How long has it been since he left, OP? Is he still coming over to see DD? That must be very upsetting if so and just reminds you of the relationship which you thought you had.

In a way you have been bereaved - you are grieving for the future that you thought you had with him, which now isn't there any more. It will take some time for you to feel "normal" again.

im tempted to text/ring and try to salvage something, but something always stops me.

This is really good actually - because deep down you have accepted that he wasn't good for you and even though you are grieving and lonely, you still have the self respect not to to chase after him.

Do you have good support around you in RL? Friends and family?

ricketytickety Wed 16-Dec-15 11:30:13

It is like a sort of grief for losing what might have been. The sadness can really gnaw at you, especially at night. I would say it improves day by day in such small doses that it is sort of unnoticeable until something happens to remind you of your freedom. It depends on how long the relationship was and what has happened since as to how long it takes to recover.

For example, if he has gone straight into another relationship you might find yourself struggling to understand how he has managed to get away with it all whilst you are picking up all the pieces. This adds to the sadness you feel on giving up on what you wanted (and couldn't have - the happy relationship with an EA-er).
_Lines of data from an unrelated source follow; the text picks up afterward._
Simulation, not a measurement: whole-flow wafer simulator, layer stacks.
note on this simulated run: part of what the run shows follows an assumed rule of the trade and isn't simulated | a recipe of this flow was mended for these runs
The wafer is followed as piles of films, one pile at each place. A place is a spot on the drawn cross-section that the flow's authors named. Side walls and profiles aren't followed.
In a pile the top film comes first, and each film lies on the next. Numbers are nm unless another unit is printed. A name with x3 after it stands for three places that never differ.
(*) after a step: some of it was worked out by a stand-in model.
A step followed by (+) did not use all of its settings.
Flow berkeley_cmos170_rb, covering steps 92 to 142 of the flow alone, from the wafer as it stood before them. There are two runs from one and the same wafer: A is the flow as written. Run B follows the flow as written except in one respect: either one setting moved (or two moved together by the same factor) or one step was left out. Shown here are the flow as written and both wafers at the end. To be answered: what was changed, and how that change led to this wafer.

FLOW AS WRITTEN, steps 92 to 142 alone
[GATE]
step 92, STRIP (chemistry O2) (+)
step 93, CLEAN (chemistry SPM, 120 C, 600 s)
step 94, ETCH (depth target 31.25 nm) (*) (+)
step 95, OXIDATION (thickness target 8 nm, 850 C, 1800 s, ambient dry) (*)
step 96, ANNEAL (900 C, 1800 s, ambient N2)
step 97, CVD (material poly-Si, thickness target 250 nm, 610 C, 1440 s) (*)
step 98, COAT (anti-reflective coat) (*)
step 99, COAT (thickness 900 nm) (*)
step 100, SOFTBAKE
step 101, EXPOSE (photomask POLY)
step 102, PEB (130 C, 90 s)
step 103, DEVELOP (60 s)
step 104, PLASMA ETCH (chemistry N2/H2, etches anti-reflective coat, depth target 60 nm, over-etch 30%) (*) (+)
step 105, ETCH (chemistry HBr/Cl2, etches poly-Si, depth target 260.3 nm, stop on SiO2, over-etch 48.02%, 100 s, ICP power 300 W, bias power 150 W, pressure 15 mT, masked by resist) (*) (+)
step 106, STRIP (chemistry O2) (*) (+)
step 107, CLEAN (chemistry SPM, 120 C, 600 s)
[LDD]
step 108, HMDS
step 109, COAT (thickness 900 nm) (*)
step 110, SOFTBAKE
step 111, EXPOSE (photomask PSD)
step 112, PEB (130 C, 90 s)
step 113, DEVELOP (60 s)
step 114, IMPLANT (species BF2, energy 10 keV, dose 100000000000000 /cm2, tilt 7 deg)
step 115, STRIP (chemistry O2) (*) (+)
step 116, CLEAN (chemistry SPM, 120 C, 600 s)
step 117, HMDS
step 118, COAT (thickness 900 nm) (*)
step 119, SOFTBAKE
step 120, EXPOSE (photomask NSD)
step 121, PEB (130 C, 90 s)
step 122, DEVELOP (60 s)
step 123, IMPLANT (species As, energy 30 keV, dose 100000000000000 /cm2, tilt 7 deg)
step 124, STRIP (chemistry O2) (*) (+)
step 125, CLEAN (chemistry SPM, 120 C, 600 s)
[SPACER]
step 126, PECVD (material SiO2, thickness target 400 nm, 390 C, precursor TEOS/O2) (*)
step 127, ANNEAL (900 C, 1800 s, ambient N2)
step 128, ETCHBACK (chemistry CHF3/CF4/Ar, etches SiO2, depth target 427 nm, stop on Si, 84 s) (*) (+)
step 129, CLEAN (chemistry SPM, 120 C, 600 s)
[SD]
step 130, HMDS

Things that make it easier or help recovery happen at a slightly quicker pace are:
- doing all those things you couldn't do before
-enjoying being the master of your own ship
-socialising with friends and family day or evening
-doing something just for yourself - a spa day/haircut/daytrip/eating/doing a course
-take time to smell the roses - it's the little things you have now that feel so good and you need to spot those moments and enjoy them to the max.

Ime I felt gutted for a few months, wobbly for a fair few more, then slowly more human and less wobbly. One day I was out with my dd on a little picnic and I literally felt the weight of the world lift off my shoulders. I will never forget that day or feeling. It was like the sun was shining just on me and her. After that I had the most wonderful year, though still battled insomnia and moments of fear/sadness. It felt like everything was slotting into place for me and my dd. I savoured my singleship and our home was very happy (most of the time - still had the stress of loneparenting). After that I became more normal and in a way I lost that lovely feeling of freedom because I have got more used to it. I would say that after the first wobbly months my life became magical for a year or so. It's the gift after all the shit you've been through.

I have since sought out some counselling but do that when you are ready. It might aid your recovery, but it's not something you should do until you are ready to go over it all again.

needhelpandadvice Wed 16-Dec-15 22:20:42

I think if I was to contact him and ask him back he would say yes. He lost control when he was threatening to leave as he did many times before but this time I let him.

It just feels like I can no longer see a future, I don't know where im going. Im not even sure I know how to be normal in a normal relationship anymore.

I asked DC how she is now feeling about dad not living with us now and she said today she is used to now, all the bad moods are gone, she can get up in the mornings even early without worrying about getting a row for being up too early.

Yet my heart breaks for no longer being a family.

VoldysGoneMouldy Wed 16-Dec-15 22:23:22

You are still a family with DC. You are a safe family, and you will be a happy family.

This sense of not knowing quite what is what is normal, and it will pass.

Are you getting any support from a recovery group?

needhelpandadvice Wed 16-Dec-15 22:35:32

No support from a recovery group, there isn't much in the way of that where I live without a huge waiting list.

I have been looking back thinking maybe things weren't that bad, I think that must be normal, im remembering all the goods bit now, especially this last few weeks.